Bed Linen Buying Guide
August 02, 2017

When you’re trying to find out which is the best bed linen to buy, it’s easy to get a bit lost in the confusing terms. One set’s made of cotton, another’s made of part cotton and part polyester – but what’s the difference? Have a look below at all the different types and then make your choice with ease. 

Fabric types


A natural fibre, cotton is best known for being cool, soft and breathable. You can cosy up in the lightweight sheets without overheating and, as they’re made of natural material, you can wash them at a higher temperature.


Cheaper than natural fibres, polyester is man-made and much stronger than cotton. It dries quickly and tends to trap more heat than cotton because it’s synthetic. It also wrinkles less, saving you time and effort when it comes to the ironing. If you have allergies, however, it would be best to opt for natural bed sheets as synthetic ones can be a little irritating.

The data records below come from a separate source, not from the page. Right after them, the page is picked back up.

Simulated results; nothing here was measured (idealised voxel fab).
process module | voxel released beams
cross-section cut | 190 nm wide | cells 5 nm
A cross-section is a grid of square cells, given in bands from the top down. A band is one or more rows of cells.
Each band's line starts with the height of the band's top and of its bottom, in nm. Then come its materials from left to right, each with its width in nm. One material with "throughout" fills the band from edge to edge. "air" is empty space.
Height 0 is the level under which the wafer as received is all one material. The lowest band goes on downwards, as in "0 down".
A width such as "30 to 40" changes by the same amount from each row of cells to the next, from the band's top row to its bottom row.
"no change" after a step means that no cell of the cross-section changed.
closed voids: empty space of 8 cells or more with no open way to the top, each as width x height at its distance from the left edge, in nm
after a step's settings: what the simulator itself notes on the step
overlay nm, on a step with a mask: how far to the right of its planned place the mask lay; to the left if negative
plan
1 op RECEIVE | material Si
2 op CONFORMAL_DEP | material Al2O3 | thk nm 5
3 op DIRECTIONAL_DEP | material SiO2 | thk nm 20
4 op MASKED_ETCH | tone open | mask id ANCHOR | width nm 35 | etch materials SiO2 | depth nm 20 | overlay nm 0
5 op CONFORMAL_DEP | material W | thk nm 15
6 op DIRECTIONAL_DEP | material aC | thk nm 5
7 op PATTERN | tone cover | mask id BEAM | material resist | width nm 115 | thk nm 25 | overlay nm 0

Lots of bed sheets are made of blended fabrics, which are usually the most inexpensive, durable, and wrinkle-resistant – great if you’ve got kids or want bedding that you don’t need to iron much. The most common mix is polycotton – a combination of cotton and polyester – but you can also find cotton/rayon and cotton/bamboo.

Thread count


In a nutshell, thread count refers to the number of threads in a square inch of fabric – both vertical and horizontal. Generally, the higher the count, the softer and more durable the fabric is, and the better it will wear with time. A count between 200 and 800 is fairly normal, whereas 1200 is particularly luxurious. Thread count shouldn’t be the main factor you look at when buying bed linen but it’s a good thing to bear in mind.

Weaves and finishes

Percale weave

This is a plain weave which gives a matt finish and a crisp, fresh feel. Great for people who get hot when they sleep due to its light feel.

Satin weave

Satin weave produces a very soft, lustrous finish with a silky feel on one side and a matt finish on the other.


Similar to satin weave in appearance and texture, sateen is made of cotton - or sometimes rayon - and is usually a little more durable than satin weave.

Jacquard weave

Made using a special loom, jacquard weave produces woven-in patterns or designs on the end product.